Larry Patrick Levis, born September 30, 1946, worked as an Associate Professor of English at the University of Utah from 1980 to 1992, where he also directed the Creative Writing Program. Levis was the youngest of four children and son of a grape grower; he grew up helping his father on their family farm in Selma, California. Early on in high school he became interested in the poetry of T.S. Eliot, Wallace Stevens, and Robert Frost, and by his junior year, he decided he would dedicate his life to poetry. Levis earned a bachelor’s degree from California State University (formerly Fresno State College) in 1968 where he studied under US Poet Laureate Philip Levine. He went on to earn a master’s degree from Syracuse University (1970), and a Ph.D. from the University of Iowa (1974).

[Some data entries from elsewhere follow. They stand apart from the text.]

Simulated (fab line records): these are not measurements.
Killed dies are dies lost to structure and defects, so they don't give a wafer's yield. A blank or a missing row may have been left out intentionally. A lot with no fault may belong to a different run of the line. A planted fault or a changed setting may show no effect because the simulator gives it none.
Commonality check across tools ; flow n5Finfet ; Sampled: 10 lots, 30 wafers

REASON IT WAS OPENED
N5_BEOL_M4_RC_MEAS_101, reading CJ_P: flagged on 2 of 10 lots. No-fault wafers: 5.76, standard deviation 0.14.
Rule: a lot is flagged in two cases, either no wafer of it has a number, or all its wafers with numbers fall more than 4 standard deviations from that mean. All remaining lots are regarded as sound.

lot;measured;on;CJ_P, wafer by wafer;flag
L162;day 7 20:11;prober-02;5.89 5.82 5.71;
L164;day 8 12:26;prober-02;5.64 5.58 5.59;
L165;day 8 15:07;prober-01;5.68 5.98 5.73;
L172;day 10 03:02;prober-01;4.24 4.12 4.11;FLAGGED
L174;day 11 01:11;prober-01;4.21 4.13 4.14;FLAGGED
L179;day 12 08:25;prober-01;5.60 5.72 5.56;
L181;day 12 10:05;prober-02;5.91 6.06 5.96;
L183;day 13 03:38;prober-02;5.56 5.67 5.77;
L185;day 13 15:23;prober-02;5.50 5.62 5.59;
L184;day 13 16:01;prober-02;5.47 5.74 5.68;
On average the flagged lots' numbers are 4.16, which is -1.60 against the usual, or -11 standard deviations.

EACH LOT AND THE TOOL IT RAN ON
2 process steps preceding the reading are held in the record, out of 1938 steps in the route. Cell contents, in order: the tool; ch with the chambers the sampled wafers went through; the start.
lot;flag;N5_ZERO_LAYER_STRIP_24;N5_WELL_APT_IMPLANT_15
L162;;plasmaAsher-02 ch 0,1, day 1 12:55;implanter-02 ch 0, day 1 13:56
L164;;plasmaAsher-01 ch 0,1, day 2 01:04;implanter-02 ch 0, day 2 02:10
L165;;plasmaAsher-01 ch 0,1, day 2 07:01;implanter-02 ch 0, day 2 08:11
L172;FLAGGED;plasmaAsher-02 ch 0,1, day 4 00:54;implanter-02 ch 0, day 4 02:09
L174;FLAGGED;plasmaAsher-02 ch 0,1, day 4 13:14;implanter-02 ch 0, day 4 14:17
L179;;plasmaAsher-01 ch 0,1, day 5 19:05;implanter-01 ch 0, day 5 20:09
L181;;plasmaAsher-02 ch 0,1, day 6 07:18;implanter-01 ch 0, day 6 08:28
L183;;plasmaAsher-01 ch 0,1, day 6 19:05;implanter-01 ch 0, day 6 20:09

Levis’s studies under Levine produced many of the poems that appeared in his first book, Wrecking Crew (1972), which won the United States Award from the International Poetry Forum. His second book, The Afterlife (1977) was named by the Academy of American Poets as the Lamont Poetry Selection. The Dollmaker's Ghost (1981), his third poetry collection, won the Open Competition of the National Poetry Series. With his collections Winter Stars and The Widening Spell of the Leaves, Levis’ national reputation grew significantly. In 1992, Levis left Utah to join the English Department at Virginia Commonwealth University. One of America's most beloved lyric poets, Levis’ many awards included a YM-YWHA Discovery award, three fellowships in poetry from the National Endowment for the Arts, a Fulbright Fellowship, and a 1982 Guggenheim Fellowship.
Levis’s work was, according to many critics of the time, honest, lyric, refreshing, and “full of surprises,” as the critic Robert Mezey wrote of Levis. "Not the predictable and boring surprises that can be created by formula, but the nourishing shock of fresh ideas that rise from the work of the true poet."
Throughout his life, Levis struggled with depression, alcohol and drug use. On May 8, 1996, Levis died of a heart attack at the age of 49 in Richmond, VA. A posthumous collection, Elegy, edited by Philip Levine, was published in 1997, and The Darkening Trapeze: Last Poems, edited by David St. John, was published in 2016. A documentary film, "A Late Style of Fire: Larry Levis, American Poet," was produced in 2016 by filmmaker Michele Poulos.
Work
The Oldest Living Thing in L.A.
The Oldest Living Thing in L.A.
At Wilshire & Santa Monica I saw an opossum
Trying to cross the street. It was late, the street
Was brightly lit, the opossum would take
A few steps forward, then back away from the breath
Of moving traffic. People coming out of the bars
Would approach, as if to help it somehow.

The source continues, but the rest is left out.